There is an old joke that has Bill Gates, then CEO of Microsoft, boast to the CEO of General Motors that if Microsoft built cars, they would cost $25 and get 1,000 miles per gallon. The GM CEO is supposed to have responded that yes, but then the cars would crash twice a day for no reason.
The joke has been much elaborated upon since its original appearance, to the point where Snopes has had to debunk it. I was reminded of it recently when I read that the Federal Aviation Authority ordered that Boeing 787 Dreamliners be rebooted every 21 days -- because after 22 days there is a chance that all three flight control modules might all stop working simultaneously.
In Driverless: Intelligent Cars and the Road Ahead, Columbia professor Hod Lipson and technology writer Melba Kurman, who previously teamed up to write Fabricated: The New World of 3D Printing, invoke that joke to remind us what a difficult task creating a self-driving car really is. You need, as they explain in the rest of the book, a robust operating system, navigational aids, deep (that is, neural network) learning, and copious amounts of data. To run a car, robot operating systems need real-time reaction speed, 99.999 percent reliability, and better than human-level perception. We -- and they -- can only guess the future effects of succeeding at all this.
Lipson and Kurman are enthusiastic about the future they imagine: less congestion (because cars can become smaller), less pollution, more convenience, also platooning, efficiency, shared space. They're not alone: last year, Clive Thompson pointed out in Mother Jones the massive amounts of town centre space that could be reclaimed by eliminating the need for downtown parking. Given their subject, it's arguably not their job to point out that much of the same could be had by improving public transportation -- in much of the US, public transport isn't much of an option. However, Lipson and Kurman do take the trouble to consider the benefits that may be lost if the ability to bundle your child into a self-driving car means the social aspects of every journey are lost. Personally, I worry about public health in a world where everyone is dropped off right in front of their destination: it's good to walk at least a little bit.
The two most interesting aspects of this book for those who are already familiar with the technology are the history that Lipson and Kurman unearth, and the discussion of the battle for supremacy between car manufacturers and software companies.
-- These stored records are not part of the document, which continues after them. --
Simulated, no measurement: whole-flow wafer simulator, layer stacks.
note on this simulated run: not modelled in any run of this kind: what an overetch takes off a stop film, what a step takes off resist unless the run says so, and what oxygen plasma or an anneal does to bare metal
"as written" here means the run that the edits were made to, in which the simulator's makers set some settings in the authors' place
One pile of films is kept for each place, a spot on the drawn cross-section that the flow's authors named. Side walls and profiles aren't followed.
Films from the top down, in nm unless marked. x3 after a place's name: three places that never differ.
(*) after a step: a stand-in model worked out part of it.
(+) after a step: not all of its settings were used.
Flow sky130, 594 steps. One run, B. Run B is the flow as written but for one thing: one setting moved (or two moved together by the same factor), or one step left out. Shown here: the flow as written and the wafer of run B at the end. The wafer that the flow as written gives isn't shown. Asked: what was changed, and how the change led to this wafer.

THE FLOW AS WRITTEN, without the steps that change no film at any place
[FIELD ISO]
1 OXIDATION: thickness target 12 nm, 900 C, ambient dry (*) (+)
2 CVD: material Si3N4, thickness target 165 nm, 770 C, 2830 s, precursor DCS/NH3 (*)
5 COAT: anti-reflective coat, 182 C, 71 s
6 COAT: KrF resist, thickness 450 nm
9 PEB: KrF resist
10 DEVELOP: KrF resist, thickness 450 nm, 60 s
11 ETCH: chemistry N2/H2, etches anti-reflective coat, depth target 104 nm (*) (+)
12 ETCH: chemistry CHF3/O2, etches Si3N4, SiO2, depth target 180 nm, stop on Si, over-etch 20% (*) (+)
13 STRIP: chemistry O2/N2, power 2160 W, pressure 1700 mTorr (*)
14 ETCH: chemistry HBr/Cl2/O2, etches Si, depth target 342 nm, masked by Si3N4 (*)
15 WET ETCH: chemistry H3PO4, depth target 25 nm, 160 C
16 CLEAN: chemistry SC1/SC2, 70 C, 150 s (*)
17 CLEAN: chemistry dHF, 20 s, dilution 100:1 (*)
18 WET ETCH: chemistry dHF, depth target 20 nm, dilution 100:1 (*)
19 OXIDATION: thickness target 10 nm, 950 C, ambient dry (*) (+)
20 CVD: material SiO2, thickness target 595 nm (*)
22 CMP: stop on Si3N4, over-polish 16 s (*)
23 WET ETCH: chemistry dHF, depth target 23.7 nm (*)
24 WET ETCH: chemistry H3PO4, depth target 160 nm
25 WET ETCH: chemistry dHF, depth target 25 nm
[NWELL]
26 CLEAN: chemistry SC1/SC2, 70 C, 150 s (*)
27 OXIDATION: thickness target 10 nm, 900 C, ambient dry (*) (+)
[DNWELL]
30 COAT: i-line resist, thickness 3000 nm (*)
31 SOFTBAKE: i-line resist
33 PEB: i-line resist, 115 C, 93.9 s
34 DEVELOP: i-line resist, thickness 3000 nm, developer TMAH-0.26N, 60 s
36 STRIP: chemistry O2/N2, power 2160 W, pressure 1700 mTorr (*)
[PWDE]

Historically, many efforts focused on changing the highways: embedding magnets or electronics to guide the cars. As the authors note, this involves great expense that even a wealthy country like the US can't afford. That sort of money would be better spent on repairing and improving the existing infrastructure. In an analogy with the internet (dumb network smart endpoints), leaving the highways as they are and making the cars smart enough to navigate them is the more promising tack -- if we can get the security right.